The federal Bureau of Reclamation, seeking to keep construction going on the largest unit of a massive water project in Utah, made questionable accounting changes and improperly deferred some of the project's costs, according to a General Accounting Office investigation that found the U.S. Treasury will lose at least $100 million as a result.

The GAO report was released yesterday by Sen. Howard M. Metzenbaum (D-Ohio), who charged that the incident was part of a pattern of "costly, illegal decisions" that have resulted in billions of dollars of improper subsidies to the beneficiaries of federal water-diversion projects.

The report and two other GAO documents released by Metzenbaum detail more than $6 billion in indirect subsidies, most of them attributable to interest-free loans and generous repayment schedules.

The reports "offer convincing evidence that the Bureau of Reclamation is more interested in making cozy deals with local interests than protecting all Americans from unjustified, budget-busting subsidies," Metzenbaum said.

In the case of the Central Utah Project, the GAO said the bureau improperly deferred some repayment obligations when it became evident that cost overruns and inflation would force a halt to construction of the project's Bonneville Unit. The unit eventually will trap water in a vast reservoir on the eastern side of the Wasatch Mountains and return it through a tunnel into a twin reservoir on the western side, generating more than 176 megawatts of power in the process.

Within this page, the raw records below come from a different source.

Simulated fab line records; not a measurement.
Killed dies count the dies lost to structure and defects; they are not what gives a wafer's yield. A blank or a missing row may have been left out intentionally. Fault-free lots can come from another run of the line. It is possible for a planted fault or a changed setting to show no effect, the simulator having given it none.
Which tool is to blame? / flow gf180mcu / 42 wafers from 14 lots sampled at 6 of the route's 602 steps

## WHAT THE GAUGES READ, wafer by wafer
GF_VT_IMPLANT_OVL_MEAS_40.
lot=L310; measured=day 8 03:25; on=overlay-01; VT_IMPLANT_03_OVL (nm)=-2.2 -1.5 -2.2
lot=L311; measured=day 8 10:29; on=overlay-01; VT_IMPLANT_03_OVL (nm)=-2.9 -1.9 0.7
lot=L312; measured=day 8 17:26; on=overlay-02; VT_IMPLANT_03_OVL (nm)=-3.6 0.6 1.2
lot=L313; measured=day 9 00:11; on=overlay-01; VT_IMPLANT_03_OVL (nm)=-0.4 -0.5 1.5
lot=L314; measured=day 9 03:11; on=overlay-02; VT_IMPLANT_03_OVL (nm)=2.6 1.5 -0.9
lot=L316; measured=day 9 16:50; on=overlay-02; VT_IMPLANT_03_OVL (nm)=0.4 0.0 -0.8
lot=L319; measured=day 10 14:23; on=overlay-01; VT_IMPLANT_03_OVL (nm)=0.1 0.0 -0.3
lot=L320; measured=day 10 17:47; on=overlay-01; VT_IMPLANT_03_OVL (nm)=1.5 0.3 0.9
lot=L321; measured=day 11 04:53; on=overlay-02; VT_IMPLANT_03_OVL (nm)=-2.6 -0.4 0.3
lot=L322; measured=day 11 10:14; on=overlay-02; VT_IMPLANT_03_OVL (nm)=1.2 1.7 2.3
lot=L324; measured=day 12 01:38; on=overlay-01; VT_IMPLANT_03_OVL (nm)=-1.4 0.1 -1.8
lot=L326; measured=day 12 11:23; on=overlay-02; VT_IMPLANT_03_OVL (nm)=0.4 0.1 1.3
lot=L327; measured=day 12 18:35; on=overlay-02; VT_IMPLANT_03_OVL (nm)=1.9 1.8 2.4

Under reclamation law, the bureau cannot continue construction of a project unless it has a firm repayment contract. By the late 1970s, however, the initial 1965 contract had been outstripped by the mounting costs of the project.

According to the GAO, bureau officials tried in 1980 to raise the repayment ceiling but were rebuffed by their Interior Department superiors.

In 1981, however, the bureau succeeded with a different tactic. It invoked a separate federal law, the Water Supply Act of 1958, to justify deferring payments for virtually all water intended for municipal and industrial uses. Suddenly, more than $100 million was available for additional construction.

According to the GAO, the bureau's use of the water supply act was illegal, as was another decision to raise the construction ceiling even further by redirecting tax revenues on the project in a way that contradicted the original contract.

Because the costs of providing water under the Water Supply Act bear no interest for up to 10 years, the report said, the Treasury also stands to lose up to $97 million in interest payments.

GAO investigators also questioned the bureau's decision last year to reallocate some of the costs of the Central Utah Project. The change would raise the costs of the project attributable to irrigation from $534 million to $915 million, and lower the costs attributable to power production accordingly.

"This modification will have an impact on repayment," the GAO said, noting that the bureau is still assuming that farmers will be able to repay only $16 million of the irrigation system's cost.

The rest of the money would be repaid by power revenues, but not until after all costs attributable to power development have been repaid. Since irrigation repayments, unlike power development repayments, are interest-free, "the value of the eventual repayment will be substantially less than the value of the government's expenditures," the GAO said.

Metzenbaum said the reports demonstrate a need for a tighter rein on the Bureau of Reclamation.

Bureau officials were not immediately available for comment.